Notes from the Chair
Dams and Development
Harnessing Collective Energies
By Kader Asmal
On 16 November 2000 in London, the World Commission on Dams (WCD) launched Dams And Development: A New Framework for Decision-Making - a report which will have a profound impact not only on the future role of the $42 billion dam industry, but on how to develop and manage water and energy resources in the new millennium.
Within 24 hours, WCD Chairman Kader Asmal and Dr. Klaus Toepfer, Director-General of the United Nations Environment Programme (UNEP), met with UN Member States and presented the report to UN Secretary-General Kofi Annan. That same day, across the Atlantic, others from the Commission presented their key findings to 300 investors, bankers, insurers and international environmental monitors at the UNEP Financial Services Initiative in Frankfurt, Germany. United Nations agencies - especially UNEP, the Food and Agriculture Organization of the UN, the World Health Organization - and the UN Foundation had been present at the creation of the WCD, playing distinct and critical supporting roles in its comprehensive, global work programme, while allowing it the independence to establish credibility and legitimacy among all constituents. Some of these UN partners appear ready to be present at the implementation to ensure the report makes a difference in institutions and individual lives.

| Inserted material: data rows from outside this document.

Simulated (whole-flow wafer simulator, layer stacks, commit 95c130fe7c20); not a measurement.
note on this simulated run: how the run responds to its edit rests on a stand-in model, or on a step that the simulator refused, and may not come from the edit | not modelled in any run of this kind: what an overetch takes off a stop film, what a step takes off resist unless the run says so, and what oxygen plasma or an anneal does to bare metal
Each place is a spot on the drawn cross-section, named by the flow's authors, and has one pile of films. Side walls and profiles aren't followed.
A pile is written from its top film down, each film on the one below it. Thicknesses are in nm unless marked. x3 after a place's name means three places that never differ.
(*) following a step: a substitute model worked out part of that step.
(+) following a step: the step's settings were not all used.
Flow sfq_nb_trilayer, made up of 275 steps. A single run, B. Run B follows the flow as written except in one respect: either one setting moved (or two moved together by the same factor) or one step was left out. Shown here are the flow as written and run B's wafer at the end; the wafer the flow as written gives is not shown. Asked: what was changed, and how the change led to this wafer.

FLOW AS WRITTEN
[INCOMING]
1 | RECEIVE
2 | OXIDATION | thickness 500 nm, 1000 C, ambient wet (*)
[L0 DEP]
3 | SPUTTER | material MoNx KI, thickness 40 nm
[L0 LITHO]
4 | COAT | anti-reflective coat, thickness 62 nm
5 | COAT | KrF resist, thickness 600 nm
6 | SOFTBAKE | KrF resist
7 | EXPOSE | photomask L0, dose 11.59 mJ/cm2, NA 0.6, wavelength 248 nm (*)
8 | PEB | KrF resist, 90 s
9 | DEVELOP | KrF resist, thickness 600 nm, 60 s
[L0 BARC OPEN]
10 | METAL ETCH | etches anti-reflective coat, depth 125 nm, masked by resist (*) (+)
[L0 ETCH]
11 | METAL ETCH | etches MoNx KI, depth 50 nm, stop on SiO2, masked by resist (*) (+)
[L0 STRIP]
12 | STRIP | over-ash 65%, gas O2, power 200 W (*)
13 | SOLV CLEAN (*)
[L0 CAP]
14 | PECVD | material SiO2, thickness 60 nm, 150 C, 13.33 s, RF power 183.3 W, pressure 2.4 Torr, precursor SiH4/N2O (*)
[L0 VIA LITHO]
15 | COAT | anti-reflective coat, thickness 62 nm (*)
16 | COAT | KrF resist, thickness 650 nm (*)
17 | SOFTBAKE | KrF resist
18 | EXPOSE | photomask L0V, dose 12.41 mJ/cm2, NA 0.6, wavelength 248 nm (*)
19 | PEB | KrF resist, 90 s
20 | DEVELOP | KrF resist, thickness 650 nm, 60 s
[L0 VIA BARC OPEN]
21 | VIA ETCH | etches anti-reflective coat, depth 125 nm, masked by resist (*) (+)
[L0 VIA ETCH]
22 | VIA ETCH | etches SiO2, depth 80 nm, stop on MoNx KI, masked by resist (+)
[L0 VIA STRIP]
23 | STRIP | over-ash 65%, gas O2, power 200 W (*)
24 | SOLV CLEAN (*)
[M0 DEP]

Why? Because so much is at stake, because the model for dams could work for other contentious issues, because the report is a direct response to Mr. Annans Millennium Conference challenge, and because the United Nations is uniquely positioned to oversee negotiations that come out of the WCD framework. But to understand the nature of those potential negotiations, one must first appreciate the origins of the debate.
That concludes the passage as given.